51 posts in 2731 days


#10 posted 05-04-2018 11:47 PM

Thanks for your help Rich, I really appreciate your detailed replies. Story sticks are perfect for this application and making a jig for the hinges is a critical.

I measured my openings and they are mostly within 1/8’’ of the needed opening with a few spots over by 1/4+ or -,
The framing square tells me that nothing is square but no surprise there. I guess the question is how badly out of square is it and can I help square up the jam since the casing is off. I guess I should measure the opening like I’m squaring up a drawer box. The door stop should hide most of the out of square settling huh?

View Tony_S's profile

Tony_S

980 posts in 3505 days


#11 posted 05-04-2018 11:50 PM

Pre hung.

-- It is the mark of an educated mind to be able to entertain a thought without accepting it. Aristotle

View Knockonit's profile

Knockonit

587 posts in 624 days


#12 posted 05-05-2018 12:46 AM

no question about it, prehung doors, you can have them prehung with correct space under door, just remember if you do not have a ac transfer duct to equalize room once door is closed a minimum of 3/4’’ is needed to accomplish this.

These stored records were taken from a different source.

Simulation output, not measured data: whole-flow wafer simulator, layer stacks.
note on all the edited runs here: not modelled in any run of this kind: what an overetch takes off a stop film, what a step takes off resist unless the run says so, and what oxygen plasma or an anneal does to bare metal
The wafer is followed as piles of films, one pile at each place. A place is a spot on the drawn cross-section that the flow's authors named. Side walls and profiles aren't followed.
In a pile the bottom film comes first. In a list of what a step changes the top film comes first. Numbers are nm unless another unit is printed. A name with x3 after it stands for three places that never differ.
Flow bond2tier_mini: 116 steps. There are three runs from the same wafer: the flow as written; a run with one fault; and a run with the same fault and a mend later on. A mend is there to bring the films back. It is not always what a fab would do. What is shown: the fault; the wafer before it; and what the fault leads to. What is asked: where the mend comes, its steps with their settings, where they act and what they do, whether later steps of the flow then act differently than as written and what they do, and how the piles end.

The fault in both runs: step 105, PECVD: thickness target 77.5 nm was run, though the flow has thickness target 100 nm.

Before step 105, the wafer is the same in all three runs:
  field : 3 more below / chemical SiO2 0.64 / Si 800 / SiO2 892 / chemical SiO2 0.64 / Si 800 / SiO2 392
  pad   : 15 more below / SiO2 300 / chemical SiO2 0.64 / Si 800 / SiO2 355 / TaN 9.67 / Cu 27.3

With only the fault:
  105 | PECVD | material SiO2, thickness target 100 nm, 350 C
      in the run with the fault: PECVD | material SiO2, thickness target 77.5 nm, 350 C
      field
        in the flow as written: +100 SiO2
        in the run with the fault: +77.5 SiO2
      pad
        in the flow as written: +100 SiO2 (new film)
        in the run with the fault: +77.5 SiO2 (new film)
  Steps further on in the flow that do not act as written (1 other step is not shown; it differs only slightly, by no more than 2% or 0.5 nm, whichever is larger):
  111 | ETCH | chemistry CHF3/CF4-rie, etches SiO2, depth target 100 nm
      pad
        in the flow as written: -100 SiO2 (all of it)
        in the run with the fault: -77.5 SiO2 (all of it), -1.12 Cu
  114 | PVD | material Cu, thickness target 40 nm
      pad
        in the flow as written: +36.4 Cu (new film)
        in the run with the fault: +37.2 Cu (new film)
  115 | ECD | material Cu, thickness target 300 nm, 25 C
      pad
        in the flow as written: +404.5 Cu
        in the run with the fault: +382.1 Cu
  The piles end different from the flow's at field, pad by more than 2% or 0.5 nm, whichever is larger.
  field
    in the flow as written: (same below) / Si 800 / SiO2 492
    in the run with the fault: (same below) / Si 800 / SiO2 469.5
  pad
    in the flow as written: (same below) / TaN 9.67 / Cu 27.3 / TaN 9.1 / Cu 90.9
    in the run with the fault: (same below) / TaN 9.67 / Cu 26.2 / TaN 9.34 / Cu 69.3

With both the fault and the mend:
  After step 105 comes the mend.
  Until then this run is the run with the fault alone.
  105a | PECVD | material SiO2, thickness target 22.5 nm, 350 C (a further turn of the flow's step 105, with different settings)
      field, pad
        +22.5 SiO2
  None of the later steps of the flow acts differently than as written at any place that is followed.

I’m in the const. biz, and while your time may not be a cost factor for you, we pull doors and jambs and re set new prehung units that beat the cost of rehanging new slabs. you can specify prehungs with three hinges, ect. and so many options of door types and styles, solid core for a more quiet room, and nicer close. hollow core for cost factor.

good luck, remember to shim jamb at bottom of jamb, lots of door hangers don’t do this, but its a must for me, have to teach all the new guys to shim doors correctly, once done they will be set for ever with no issues.

Rj in az.

View Rich's profile

Rich

4575 posts in 1011 days


#13 posted 05-05-2018 01:04 AM


no question about it, prehung doors, you can have them prehung with correct space under door, just remember if you do not have a ac transfer duct to equalize room once door is closed a minimum of 3/4 is needed to accomplish this.

I m in the const. biz, and while your time may not be a cost factor for you, we pull doors and jambs and re set new prehung units that beat the cost of rehanging new slabs. you can specify prehungs with three hinges, ect. and so many options of door types and styles, solid core for a more quiet room, and nicer close. hollow core for cost factor.

- Knockonit

I know you’re a pro and I respect your opinion, but I think the keyword for you is that you’re in construction. If you’re talking about new construction or a remodel, then yeah, pre-hung is a no-brainer. However, in an existing doorway I can hang a slab door in under 30 minutes. I make a story stick for the mortises, rout them in the door, hang the door and drill for the lockset. If I had one of those fancy mortise jigs that you set to the jamb and then put on the door and rout, I could probably knock it down to 15 minutes. I’ve done so many I don’t even think about it.

I don’t see the advantage of tearing out perfectly good trim, shimming, etc, and then replacing trim that needs to be mitered and painted. Also, unless you’re repainting the entire room, good luck getting your fresh trim to match the existing paint.

-- Knowledge is not skill. Knowledge plus ten thousand times is skill. -- Shinichi Suzuki

View irish620's profile

irish620

51 posts in 2731 days


#14 posted 05-07-2018 08:35 PM

I am definitely not one to waste material and rip out things unnecessarily but I think I am going to go pre hung.. Got prices, on the same style door, this weekend from HD and my local Mom and Pop hardware store, both selling slab only for $150, prehung for $220. Lowes is selling same style solid core MDF door pre hung with only 2 hinges for $150. So, I could get the all machine prep work and hinge costs done on the doors for the same price as a slab door. Sound true good to believe? They are Reliabilt doors by ABS.

Would like there to be a 3rd hinge on the Lowes door and cant find out if the jams are wood or MDF but otherwise it seems like a good deal. Without buying all 3, who knows how different a solid core MDF door could be.

Is there a rule of thumb that the pre hung doors should be installed 48 hrs after delivery? I won’t have any help on this project and it make take me 1 or 2 weeks to get them all installed.

Thoughts on this gentlemen?

View Jim Jakosh's profile

Jim Jakosh

22913 posts in 3528 days


#15 posted 05-08-2018 02:07 AM

I have put in both and if the jamb is okay and the trim, I would always hang a slab.I cut the door to fit with the clearances I want, shim it up in the opening and then scribe the hinge locations to the door and I have made a door hinge fixture for my router base that cuts perfect 3 1/2” hinge mortises. You have to transfer the lock hole but that is pretty simple, too, and you can make a perfect alignment if the house settled a bit

Cheers, Jim

-- Jim Jakosh.....Practical Wood Products...........Learn something new every day!! Variety is the Spice of Life!!